# First order differentials

1. Nov 25, 2008

### vikkisut88

1. The problem statement, all variables and given/known data
Solve: (2t+x) dx/dt + t = 0

2. Relevant equations
y' +p(X)y = q(x)
and y(x) = ($$\int$$u(x)q(x) + c)/u(x)
where u(x) = e$$\int$$p(x)dx
Note this u(x) is 2 to the power of the integral of p(x)

3. The attempt at a solution
(2t+x) dx/dt + t = 0 becomes:
dx/dt + t/(2t+x) = 0 by dividing through by (2t+x)

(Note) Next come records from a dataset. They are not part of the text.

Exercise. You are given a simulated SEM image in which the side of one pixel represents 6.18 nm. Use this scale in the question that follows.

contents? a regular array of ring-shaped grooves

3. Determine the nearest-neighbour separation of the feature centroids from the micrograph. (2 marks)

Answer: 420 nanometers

However, now I don't know how to separate t and x in the second term.

2. Nov 25, 2008

### jeffreydk

It looks like it is first-order homogeneous. Make the substitution z=x/t by dividing by t throughout your t/(2t+x), and then x=tz and x'=z+tz' by the product rule. Now it's in a form you want it for the relevant equations you listed. Just make the substitution the other way when you've solved for z.

3. Nov 25, 2008

### HallsofIvy

Staff Emeritus
These apply only to a linear first order d.e. And this d.e. is NOT linear because of the x multiplying dx/dt.

4. Nov 25, 2008

### vikkisut88

Okay so does that mean that what jeffreydk would not work? If so what can i use instead? I have only been taught about linear first order d.e so really don't know what to do!

5. Nov 25, 2008

### jeffreydk

Yea it is non-linear I didn't notice that. What I said wont work.

6. Nov 25, 2008

### HallsofIvy

Staff Emeritus
No, being "homogeneous" has nothing to do with being linear. I would consider it very strange that you have "only been taught about linear first order d.e.". Usually separable d.e. comes before that.

In any case, as jeffreydk said (and I won't allow him to take it back!) making the substitution z= x/t so that tz= x and z+ t dz/dt= dx/dt. Dividing the equation by t gives (2+ x/t)dx/dt+ 1= 0.

(2+ z)(z+ t dz/dt)+ 1= 0 or t(2+z) dz/dt= 1-(2+ z2)= z2- 1 which is a separable equation.